For those of you working or planning to work well into your retirement years – and beyond age 70½, here’s how your RMDs from Self-Directed IRAs work:
If you have a qualified plan such as a 401(K) from your current employer, you may be able to continue to defer RMDs from that company’s plan. As long as that’s true, you have no required minimum distributions due until you actually separate from the service of that company or roll the assets into an IRA or Self-Directed IRA.
This provision only applies to employer plans like 401(K)s and 403(b)s, but not to IRAs. The IRS also does not allow you to apply this provision to Self-Directed SEP IRAs or Self-Directed SIMPLE IRAs.
So, what, precisely, does “still working” mean? Neither Congress nor the IRS has been entirely clear on this point. In theory, one could claim one is still working at a firm even if he or she is only working a single day out of the year.
But there is a trap here: It is easy for the unwary to say, “A-ha! I can form my own corporation, establish a Self-Directed Solo 401(K), load it up with assets, show up to “work” just an hour every year on New Year’s Day, and avoid taking RMDs indefinitely! I can let my retirement assets compound until the cows come home!”

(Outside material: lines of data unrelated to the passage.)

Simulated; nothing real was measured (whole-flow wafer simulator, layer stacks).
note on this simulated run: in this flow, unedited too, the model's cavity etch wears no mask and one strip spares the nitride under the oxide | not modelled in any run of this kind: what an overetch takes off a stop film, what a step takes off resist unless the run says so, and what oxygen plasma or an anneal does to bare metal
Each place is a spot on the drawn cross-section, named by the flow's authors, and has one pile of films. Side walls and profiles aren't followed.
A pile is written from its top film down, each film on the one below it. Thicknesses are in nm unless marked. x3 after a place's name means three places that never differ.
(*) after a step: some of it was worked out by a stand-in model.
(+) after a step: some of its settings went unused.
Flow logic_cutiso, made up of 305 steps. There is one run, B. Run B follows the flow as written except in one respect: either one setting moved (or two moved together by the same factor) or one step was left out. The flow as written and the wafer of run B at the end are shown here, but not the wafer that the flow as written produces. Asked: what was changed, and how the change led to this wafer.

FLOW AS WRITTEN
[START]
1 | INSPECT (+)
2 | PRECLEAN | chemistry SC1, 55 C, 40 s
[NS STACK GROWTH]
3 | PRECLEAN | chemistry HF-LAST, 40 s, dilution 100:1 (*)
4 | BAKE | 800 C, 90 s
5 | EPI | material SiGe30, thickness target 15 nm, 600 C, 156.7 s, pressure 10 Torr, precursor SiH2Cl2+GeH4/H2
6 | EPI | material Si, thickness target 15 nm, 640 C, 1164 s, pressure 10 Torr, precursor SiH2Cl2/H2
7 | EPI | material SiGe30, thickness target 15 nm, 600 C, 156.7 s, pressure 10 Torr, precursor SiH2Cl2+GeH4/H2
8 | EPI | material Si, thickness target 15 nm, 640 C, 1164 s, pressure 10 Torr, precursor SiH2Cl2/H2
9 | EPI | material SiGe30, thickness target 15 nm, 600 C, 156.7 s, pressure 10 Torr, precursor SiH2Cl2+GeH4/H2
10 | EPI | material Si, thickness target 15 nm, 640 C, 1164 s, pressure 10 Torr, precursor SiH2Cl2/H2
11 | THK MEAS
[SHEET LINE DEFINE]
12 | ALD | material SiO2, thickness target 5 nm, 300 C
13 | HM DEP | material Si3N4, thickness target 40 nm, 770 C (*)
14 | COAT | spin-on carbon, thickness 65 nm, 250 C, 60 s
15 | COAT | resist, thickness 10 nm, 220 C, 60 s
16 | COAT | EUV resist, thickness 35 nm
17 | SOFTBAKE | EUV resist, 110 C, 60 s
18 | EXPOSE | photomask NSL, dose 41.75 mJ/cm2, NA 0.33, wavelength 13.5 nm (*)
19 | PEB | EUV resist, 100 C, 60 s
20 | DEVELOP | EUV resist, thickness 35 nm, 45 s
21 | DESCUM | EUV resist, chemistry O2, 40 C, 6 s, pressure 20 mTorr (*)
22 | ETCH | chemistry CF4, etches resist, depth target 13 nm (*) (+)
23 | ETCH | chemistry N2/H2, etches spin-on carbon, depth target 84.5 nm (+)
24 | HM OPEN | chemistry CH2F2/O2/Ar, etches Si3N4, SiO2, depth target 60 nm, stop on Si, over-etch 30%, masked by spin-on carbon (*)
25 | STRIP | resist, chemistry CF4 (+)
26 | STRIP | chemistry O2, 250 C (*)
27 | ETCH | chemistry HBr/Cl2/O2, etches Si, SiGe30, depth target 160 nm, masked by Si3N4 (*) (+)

But the cows would tell you that’s a bad mooooove.
Why? The IRS prohibits plan members still in the work force from deferring RMDs from their company’s plan if they own 5 percent or more of the business.
If you want to avoid RMDs entirely on your Self-Directed Solo 401(K), you have a couple of options:
You can establish a Roth 401(K) and contribute to that instead of a traditional tax-deferred Self-Directed Solo 401(K). But only your contributions are taxed under Roth rules – you still have the same issue with employer contributions, which would still be subject to RMDs.
The other option is to sell your company and continue to work there. As long as you do not retain more than a 5 percent ownership interest in the company, and as long as the plan’s documents allow for a still-working exemption, you can continue to defer taxes on it and you will not be required to take RMDs.
The other option to avoid being forced to take RMDs is to roll your 401(K) assets over to an IRA, and then convert it to a Self-Directed Roth IRA or Roth conventional IRA.
This move does involve a distribution – a large one, normally – which can push you into a higher marginal income tax bracket if you are not careful. You will have to pay income taxes on your Roth conversion. But once that’s done, you can continue to defer taxes on income and capital gains alike until you pull that money out of your Roth IRA or Self-Directed Roth IRA – tax-free.
Of course, to qualify for tax-free treatment, that money has to remain in the Roth for at least five years and have reached age 59 ½. So be sure to plan ahead and execute the Roth conversion well before you expect to begin to need the money.